The Fashioned Museum, founded by Tejumola Maurice-Diya, recently unveiled IAF54: An African Fashion Archive Across 54 Countries, a landmark cultural documentation project that explored fashion, identity, craftsmanship, textiles, history, and storytelling across every nation on the African continent.

Developed through the museum’s cultural platform, Bridging The Gap, the project went beyond the scope of a traditional fashion exhibition. Instead, IAF54 was conceived as a large-scale archival initiative dedicated to preserving and spotlighting the richness, diversity, and individuality of African fashion through a country-by-country exploration of all 54 African nations.

Through extensive research, visual documentation, storytelling, and public engagement, the project challenged the notion of African fashion as a singular narrative. Rather than presenting a monolithic view, IAF54 highlighted the distinct cultural identities, dress traditions, textile histories, adornment practices, craftsmanship, and visual languages that exist across different regions and communities throughout the continent.

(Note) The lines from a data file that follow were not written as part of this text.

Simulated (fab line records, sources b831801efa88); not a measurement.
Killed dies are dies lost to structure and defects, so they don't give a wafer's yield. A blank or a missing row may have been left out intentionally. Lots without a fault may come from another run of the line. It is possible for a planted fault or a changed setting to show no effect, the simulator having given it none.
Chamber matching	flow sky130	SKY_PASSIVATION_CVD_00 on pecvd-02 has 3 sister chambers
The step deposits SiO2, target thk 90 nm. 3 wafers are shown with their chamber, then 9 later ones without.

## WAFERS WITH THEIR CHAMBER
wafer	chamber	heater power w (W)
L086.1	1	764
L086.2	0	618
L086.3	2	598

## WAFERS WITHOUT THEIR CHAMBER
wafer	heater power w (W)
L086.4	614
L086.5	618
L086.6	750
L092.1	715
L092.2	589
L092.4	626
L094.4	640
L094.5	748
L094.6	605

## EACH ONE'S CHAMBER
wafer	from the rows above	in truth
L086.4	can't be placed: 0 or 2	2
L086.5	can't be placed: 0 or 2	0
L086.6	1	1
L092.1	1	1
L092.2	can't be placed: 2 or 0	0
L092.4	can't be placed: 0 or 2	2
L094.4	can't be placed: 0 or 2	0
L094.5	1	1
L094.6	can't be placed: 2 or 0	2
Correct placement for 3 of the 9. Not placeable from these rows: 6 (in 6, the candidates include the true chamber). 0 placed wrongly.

From woven traditions and ceremonial garments to indigenous craftsmanship, symbolism, and contemporary reinterpretations, the archive documented African fashion as more than clothing. The project positioned fashion as a reflection of heritage, memory, artistry, identity, enterprise, and cultural preservation.

Bridging The Gap extended the archive’s impact beyond documentation by creating opportunities for education, dialogue, and cultural engagement. This vision came to life through a three-day programme that combined learning experiences with public exhibitions.

During the mornings, secondary school students participated in sessions led by fashion industry veterans and cultural practitioners, providing opportunities for mentorship, early exposure, and deeper engagement with African fashion history. In the afternoons, the exhibition opened to the public, allowing visitors to explore the textiles, stories, craftsmanship, identities, and cultural expressions documented throughout the archive.

The exhibition served as a meeting point for culture, fashion, education, and storytelling, encouraging audiences to experience African fashion beyond aesthetics and engage with its historical and cultural significance.

Speaking on the project, founder Tejumola Maurice-Diya explained that IAF54 was created to document African fashion with greater care, depth, and country-specific attention.

“IAF54 is our way of documenting African fashion with greater care, depth, and country-specific attention. We wanted to create something that reminds people that African fashion is not one story. It is layered, diverse, historical, contemporary, and constantly evolving through the people and communities that shape it,” she said.

 

The Fashioned Museum has since encouraged the public to continue exploring the IAF54 archive and engage with the histories, textiles, cultural expressions, and stories documented across the continent.

Founded by Tejumola Maurice-Diya, The Fashioned Museum is dedicated to preserving, documenting, and celebrating African fashion, culture, and creative heritage through archives, exhibitions, research, storytelling, and cultural initiatives such as Bridging The Gap.